There's so much to this ... Vaudeville was key to the development of Jewish showbiz in America. Together with black, Irish, Italian, and Asian performers, Jewish entertainers like the Marx Brothers got their start on the Vaudeville stages, which were arguably the first fully integrated performance venues in America.
After Vaudeville died out in the 1930s (mainly because of the growth of cinema), upwardly-mobile Jews who were barred from mainstream resorts ("No Hebrews, No Negroes, No Dogs," as the signs used to say), built the Catskill resorts, where Jewish culture, food and entertainment was the norm. Black entertainers were often hired to perform shows at the Catskills, and they would frequently incorporate Yiddish expressions and songs into their acts.

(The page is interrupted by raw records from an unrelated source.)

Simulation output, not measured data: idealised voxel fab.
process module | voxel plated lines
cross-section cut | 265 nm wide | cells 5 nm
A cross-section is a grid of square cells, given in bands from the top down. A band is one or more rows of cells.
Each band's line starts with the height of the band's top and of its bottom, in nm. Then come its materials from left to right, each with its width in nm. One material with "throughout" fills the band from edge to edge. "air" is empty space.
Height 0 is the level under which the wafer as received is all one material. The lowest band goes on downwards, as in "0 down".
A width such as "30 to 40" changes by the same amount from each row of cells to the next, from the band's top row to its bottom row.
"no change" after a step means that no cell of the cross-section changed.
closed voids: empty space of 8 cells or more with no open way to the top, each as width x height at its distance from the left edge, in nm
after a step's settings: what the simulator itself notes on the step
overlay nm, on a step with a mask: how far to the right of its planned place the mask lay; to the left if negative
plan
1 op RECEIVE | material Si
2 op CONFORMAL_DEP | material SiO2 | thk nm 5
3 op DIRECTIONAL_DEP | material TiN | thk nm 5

At that time, there was a lot of solidarity between minority groups, since they were all equally restricted from participating in mainstream WASP culture. Decades before the Civil Rights movement, Benny Goodman, a Jewish jazz musician, was the first bandleader to break the color barrier by hiring a black musician (phenomenal pianist Teddy Wilson), and later other black musicians such as Lionel Hampton. Legend has it that Goodman was so opposed to racism, that when an associate used the n-word to refer to Wilson, Goodman told him "if you ever say that word again to me, I'll knock you out."
Legal integration removed many of these barriers, which is good of course, but it also led to widespread destruction of minority cultures in America. In my opinion, Seinfeld is probably the last distinctly "Jewish" comedian, in the sense that his mannerisms and worldview reflect the legacy of urban Jewish culture.